A particle moves in the plane so that its angular velocity about the point (1, 0) equals minus its angular velocity about the point (-1, 0). Show that its trajectory satisfies the differential equation y' x(x^{2} + y^{2} - 1) = y(x^{2} + y^{2} + 1). Verify that this has as solutions the rectangular hyperbolae with center at the origin and passing through (±1, 0).

**Solution**

The angular momentum (for unit mass) about (1, 0) is (x - 1) dy/dt - y dx/dt. Hence the angular velocity is ( (x - 1) dy/dt - y dx/dt )/( (x - 1)^{2} + y^{2}). Similarly, the angular velocity about (-1, 0) is ( (x + 1) dy/dt - y dx/dt )/( (x + 1)^{2} + y^{2}). Hence the trajectory satisfies: ( (x - 1) y' - y)(x^{2} + y^{2} + 1 + 2x) + ( (x + 1) y' - y)(x^{2} + y^{2} + 1 - 2x) = 0 or 2x y' (x^{2} + y^{2} + 1) - 4x y' - 2y(x^{2} + y^{2} + 1) = 0, or x y' (x^{2} + y^{2} - 1) = y (x^{2} + y^{2} + 1).

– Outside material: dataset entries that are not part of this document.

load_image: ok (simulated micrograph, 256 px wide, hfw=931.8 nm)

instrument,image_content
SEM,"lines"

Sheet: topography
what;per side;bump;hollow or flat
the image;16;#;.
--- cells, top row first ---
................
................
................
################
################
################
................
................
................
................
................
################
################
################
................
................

We see immediately that xy = 0 is a solution and almost immediately that x^{2} - y^{2} = 1 is a solution. Hence also all linear combinations x^{2} + k xy - y^{2} = 1. These are rectancular hyperbolae because the sum of the coefficients of x^{2} and y^{2} are zero.